This article by Stephen Dean was first published in The Liturgy Planner (Volume 3, No. 3)
In July 2006 the Canterbury Press is publishing Celebrating Sunday Evening Prayer for the Liturgy Office of the Bishops’ Conference of England and Wales.
I rejoice at this event, which has taken a long time to come to fruition, as I had a part in setting the process going – I forget exactly how many years ago it was – by suggesting at a national committee that we needed to have a simple way of doing exactly what the title says, celebrating Sunday Evening Prayer.
Why? Because in spite of Vatican II and the 1974 publication of The Divine Office, the Liturgy of the Hours or Prayer of the Church has failed to become a staple part of Catholic parish life (monastic celebration is quite another matter).

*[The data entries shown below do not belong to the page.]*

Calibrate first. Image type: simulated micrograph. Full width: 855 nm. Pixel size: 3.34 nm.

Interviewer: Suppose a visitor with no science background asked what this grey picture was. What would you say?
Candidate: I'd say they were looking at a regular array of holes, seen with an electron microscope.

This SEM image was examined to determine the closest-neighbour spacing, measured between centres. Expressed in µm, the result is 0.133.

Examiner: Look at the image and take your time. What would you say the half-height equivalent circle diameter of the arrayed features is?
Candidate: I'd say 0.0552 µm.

Should it? I think so. Prayer at set times of day is a part of the life of all great religions – except, for the moment, for many Christians.
There are two reasons for this. First, the Office is still complicated. Think of it in comparison with the Rosary; how many volumes, page markers and cross references does that need? You know exactly what to do; you do it from memory. The Prayer of the Church as at present constituted is highly book-based. In times gone by the successful navigation of the Breviary could become an end in itself, as you located the antiphons, the psalms, the Magnificat, the commemorations and more besides in various parts of a labyrinthine volume. Think of Benediction, the Stations of the Cross or the Rosary and you think of actions which become instinctive, and a process which has a satisfying shape. Think of the Office and what comes to mind is a book.
The second reason for the lack of vitality in the Office tradition is an ambivalent attitude towards it by the clergy, who still form attitudes in parishes. Centuries of private recitation and a sense of obligation shading into the feeling of a burden have meant that the communal aspect of it is difficult to grasp. It is something which still divides clergy from laity: we have to do it, you can choose to do it. In these circumstances it is difficult for people in general to take possession of it. And they are not given the chance to experience it; when non-Eucharistic services are planned in a parish, Evening Prayer is rarely suggested.
The first Christians would have prayed at set times, either privately or publicly, as a normal part of daily life. It was a Christian custom, not a clerical or lay one. This sense that this is an activity the whole church takes part in is something which we need to recover, not as a piece of liturgical archaeology but because it is simply our duty – and possibly our delight to pray, in ways which are appropriate to the time of day. In the evening, for instance, we look back and thank God for the day that is passing.
Not that liturgical archaeology is to be sniffed at. What lies behind this new publication is the recovery of a way of celebrating Evening Prayer which had been lost for centuries. Confusingly, liturgical historians call this the ‘Cathedral’ Office. This distinguishes it from the monastic office, but to modem ears it has echoes of evensong in big gothic buildings. The Introduction to the new publication describes them as follows:
These liturgies were for the whole Church; they were colourful and action centred. As well as lighting lamps and burning incense, people moved around the church, pausing at the font, the cross, special relics and so on. Something of this still lives on when, for instance, we celebrate the Way of the Cross as a procession around the church, or the Taize custom of Friday evening ‘Prayer around the Cross’. These liturgies were acts of worship for everyone, not just clergy, but celebrated regularly in the big city churches built at the time by the whole community of the Church: bishop, priests and people.
In the last twenty years celebrations of this type have been revived. Praise God in Song published by GIA in the early 1980s, closely followed by Paul Inwood’s Evening Prayer from the St Thomas More Centre, revived the Lucernarium or lighting of the lamps, and demonstrated that simple, relatively unchanging forms of Evening Prayer as an alternative to the intricate mechanism of the Divine Office provided a liturgy with genuine popular appeal. Recent hymnbooks such as Laudate and The Celebration Hymnal routinely include simple Evening Prayer so it is already accessible to parishes. Music, simple movement, incense, candles, and the opportunity to pray both aloud and in silence combine to give this form of Evening Prayer the potential to spread.
Until now it has had an air of being ‘unofficial’. The new publication is backed by the authority of the Bishops, an important step.
To succeed, it requires people to believe in it. In a parish the task of organizing Evening Prayer might be delegated by the priest to the musicians or prayer group leaders. This would take a burden off the clergy on a day which is busy enough anyway, and would show that the whole parish takes responsibility for its prayer life.
CSEP is published in July, price £25. Containing complete orders of service, seasonal variations, rubrics and notes, it comes with a CD which includes both the complete text and templates for the production of service sheets. However, it should not be seen as a book. Rather, it is the script for an action involving much more than words.